The Sopranos

Has it taken me more than 20 years to watch the greatest TV show of all time? Maybe: I’ve only watched the first season of The Sopranos. Now, in December 2021, it’ll be hard to find anything new to say about the show.

I’ll discuss various aspects of the show, putting each aspect in the contexts of time and of other highly-praised shows.

First, it’s more like the movies than the TV of its time (late 1990s in to the 2000s) in terms of cinematography, production values, and so on. In this, it reminds me of an earlier show: The X-Files. In some ways, each episode is more like a (half-length) movie than it is like an episode of a TV show. These shows have established a tradition: for example, each episode of Breaking Bad is like a well-produced movie.

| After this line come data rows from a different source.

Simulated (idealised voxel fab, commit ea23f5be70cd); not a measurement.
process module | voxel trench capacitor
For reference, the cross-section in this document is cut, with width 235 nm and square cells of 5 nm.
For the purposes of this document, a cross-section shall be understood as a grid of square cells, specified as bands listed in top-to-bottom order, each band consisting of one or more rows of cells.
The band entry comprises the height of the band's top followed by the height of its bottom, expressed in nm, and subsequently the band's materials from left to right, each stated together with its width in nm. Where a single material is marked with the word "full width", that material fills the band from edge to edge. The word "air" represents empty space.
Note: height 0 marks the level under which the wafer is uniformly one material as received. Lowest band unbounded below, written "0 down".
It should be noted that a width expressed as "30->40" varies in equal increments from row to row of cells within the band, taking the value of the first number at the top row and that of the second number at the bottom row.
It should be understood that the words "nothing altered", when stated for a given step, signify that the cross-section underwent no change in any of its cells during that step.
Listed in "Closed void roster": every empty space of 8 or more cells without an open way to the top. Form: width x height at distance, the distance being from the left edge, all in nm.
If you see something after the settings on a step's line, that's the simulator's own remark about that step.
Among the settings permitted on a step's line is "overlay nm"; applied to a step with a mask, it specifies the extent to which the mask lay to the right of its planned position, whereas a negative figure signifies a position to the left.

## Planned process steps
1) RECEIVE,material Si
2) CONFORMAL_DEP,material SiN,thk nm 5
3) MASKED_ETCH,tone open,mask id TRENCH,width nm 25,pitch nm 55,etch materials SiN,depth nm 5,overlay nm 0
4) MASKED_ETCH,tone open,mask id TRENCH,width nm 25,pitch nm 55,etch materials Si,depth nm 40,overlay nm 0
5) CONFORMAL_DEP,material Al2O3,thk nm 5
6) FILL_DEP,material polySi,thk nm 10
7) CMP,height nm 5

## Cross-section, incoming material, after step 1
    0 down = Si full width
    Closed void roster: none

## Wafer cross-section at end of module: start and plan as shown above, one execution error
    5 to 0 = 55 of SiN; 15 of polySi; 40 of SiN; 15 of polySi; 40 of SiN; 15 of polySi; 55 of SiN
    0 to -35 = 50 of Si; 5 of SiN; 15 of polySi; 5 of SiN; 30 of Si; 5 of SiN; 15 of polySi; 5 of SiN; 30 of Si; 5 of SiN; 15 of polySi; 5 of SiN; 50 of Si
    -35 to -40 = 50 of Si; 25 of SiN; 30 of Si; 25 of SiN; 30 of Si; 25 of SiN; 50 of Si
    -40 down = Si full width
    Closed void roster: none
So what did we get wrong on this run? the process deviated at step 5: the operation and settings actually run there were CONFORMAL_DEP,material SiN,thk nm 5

Second, let’s consider the question: is this a show about its central character, or about an ensemble? My favorite answer to this question is: yes! Tony Soprano is of course the central character, superbly played by James Gandolfini, and his role is surrounded and enhanced by many other well-written and well-performed roles: his wife, his uncle Junior,… (I am yet to be as impressed by his psychotherapist, Dr Melfi, but that’s for another post, after watching more seasons.)

My favorite example of a central/ensemble show is Breaking Bad. Brian Cranston’s performance as Walter White deserves mention the same breath as James Gandolfini’s as Tony. The ensemble around Walter is similarly impressive. The Breaking Bad team have been effusive about their debt to The Sopranos. You can do central/ensemble well without live action: take a bow, Bojack Horseman!

Third, let’s recognize that the show deals in stereotypes. It’s about Italian-American mobsters who know and love The Godfather and similar movies. A Jewish character, Hesh, can be considered part of the ensemble. A rapper, Massive Genius, is central to episode 10 of the season; he has a collection of people and weapons as stereotypical as it is striking. MG demands that Hesh pay what he owes to the families of African-American musicians he used to manage.

So, the Sopranos is stereotype soup. I think it’s a very well-made stereotype soup. I wonder if it could be made as well, or in the same way, in the “woke” 2020s.

Talking of soup, food is prominent and vital in the Sopranos… but that, along with technology, belongs in another post. This one is long enough already. Thanks for reading this far.